The Press: Fitz

3 minute read
TIME

The invitation, from the Associated American Artists, was of the stuffy variety. New Yorkers were invited to view the recent artistic works of “D.R. Fitzpatrick of St. Louis, Missouri.” The Gallery did not let on that the artist was more widely known as Fitz of the Post-Dispatch, probably the most widely reprinted political cartoonist in the U.S. It was the second time in five years that the A.A.A. had honored Fitz with a show.

Daniel Robert Fitzpatrick, lean, carefully tailored and 55, was booted out of high school in his native Superior, Wis. when he was 16, because he wanted to draw “and they made me take algebra and stupid history courses.” He worked his way through the Chicago Art Institute by sweeping floors mornings, working in a cafeteria for his lunch, ushering in a theater at night. On the side, he sold so many cartoons (for $1 apiece) to the Chicago Daily News that he soon had a regular job. In 1913, he went to the Post-Dispatch, has been there ever since.

People Get Mad. His first cartoon for the P-D was an attack on wooden railroad coaches (it showed a coffin on rails). He has been wielding a blunt instrument ever since. As a result, he says: “An awful lot of people are goddam mad at me.” In 1940 Fitz, his managing editor and the chief editorial writer were arrested in St. Louis because their savage pictorial attacks on civic lawlessness and injustice evoked the wrath of a judge.
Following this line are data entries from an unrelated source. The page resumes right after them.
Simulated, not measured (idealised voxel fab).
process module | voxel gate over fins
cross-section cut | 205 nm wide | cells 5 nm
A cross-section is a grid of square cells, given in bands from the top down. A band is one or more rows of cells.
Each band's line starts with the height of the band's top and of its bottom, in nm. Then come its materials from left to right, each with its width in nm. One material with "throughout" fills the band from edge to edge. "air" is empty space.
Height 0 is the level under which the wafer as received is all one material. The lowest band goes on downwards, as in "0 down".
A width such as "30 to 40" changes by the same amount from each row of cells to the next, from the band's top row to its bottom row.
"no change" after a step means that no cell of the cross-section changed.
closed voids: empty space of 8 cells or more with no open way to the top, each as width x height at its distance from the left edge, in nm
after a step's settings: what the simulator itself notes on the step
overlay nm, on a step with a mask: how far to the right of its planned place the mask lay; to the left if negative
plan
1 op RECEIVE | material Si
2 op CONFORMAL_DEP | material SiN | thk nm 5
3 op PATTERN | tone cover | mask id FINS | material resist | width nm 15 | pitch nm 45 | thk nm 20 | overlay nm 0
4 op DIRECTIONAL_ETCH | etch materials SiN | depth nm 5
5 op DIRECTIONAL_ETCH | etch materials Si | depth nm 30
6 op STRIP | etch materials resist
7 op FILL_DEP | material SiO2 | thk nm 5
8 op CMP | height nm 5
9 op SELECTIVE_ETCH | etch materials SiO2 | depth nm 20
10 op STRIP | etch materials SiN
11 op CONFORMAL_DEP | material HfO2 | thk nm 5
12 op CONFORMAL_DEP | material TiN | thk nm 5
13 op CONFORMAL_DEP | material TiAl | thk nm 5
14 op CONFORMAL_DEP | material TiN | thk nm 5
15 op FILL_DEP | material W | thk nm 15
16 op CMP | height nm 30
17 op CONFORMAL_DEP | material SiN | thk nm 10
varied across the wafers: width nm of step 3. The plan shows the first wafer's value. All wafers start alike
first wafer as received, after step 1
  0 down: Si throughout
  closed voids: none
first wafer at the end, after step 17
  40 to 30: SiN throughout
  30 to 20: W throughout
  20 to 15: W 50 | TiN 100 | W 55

The P-D pays him $25,000 a year, but it does not ask him to support any policy with which he disagrees. An ardent Roosevelt follower, in 1936 he declined to draw cartoons for pro-Landon editorials. In the final weeks of the campaign, the only Fitz cartoons the P-D carried were innocuous drawings of elephants and donkeys competing. On occasion Fitz has also refused to draw to order for Collier’s, for which he has worked on the side since 1925. He turned down one Collier’s request—for a cartoon to illustrate an article by Willkie—solely because “I think the guy is a stinker.”

Places, Not Faces. Such hog-on-ice independence is half the explanation of Fitz’s success. The other half is his knack of dramatizing a complex issue by reducing it to a one-sided dimension in a few bold and simple strokes. He cannot draw likenesses well, so he almost never caricatures specific politicoes. (Though Fitz is in the forefront of U.S. political cartoonists, he is leagues behind the London Evening Standard’s pixyish little New Zealander, David Low.) Fitz poured out his feelings about Prohibition (he likes liquor as much as he likes crap games) with an angry drawing of the Statue of Liberty taking a nosedive into the Atlantic. He illustrated the current housing shortage by drawing a dilapidated auto with a “No Vacancies” sign (see cut). Other pet Fitz targets: fascism, union haters, public utility holding companies, politicians (usually depicted as bigmouthed, potbellied, loafers).

In 34 years of cartooning and crusading, Fitz has drawn some 12,000 cartoons. In its Manhattan show, the A.A.A. has 46 of the recent best. Fitz cartoons can also be seen in the private collections of his victims all over the world. President Truman has six. The Moscow Museum of Modern Western Art owns some. Others are on view in the faraway Wanganui Museum in New Zealand.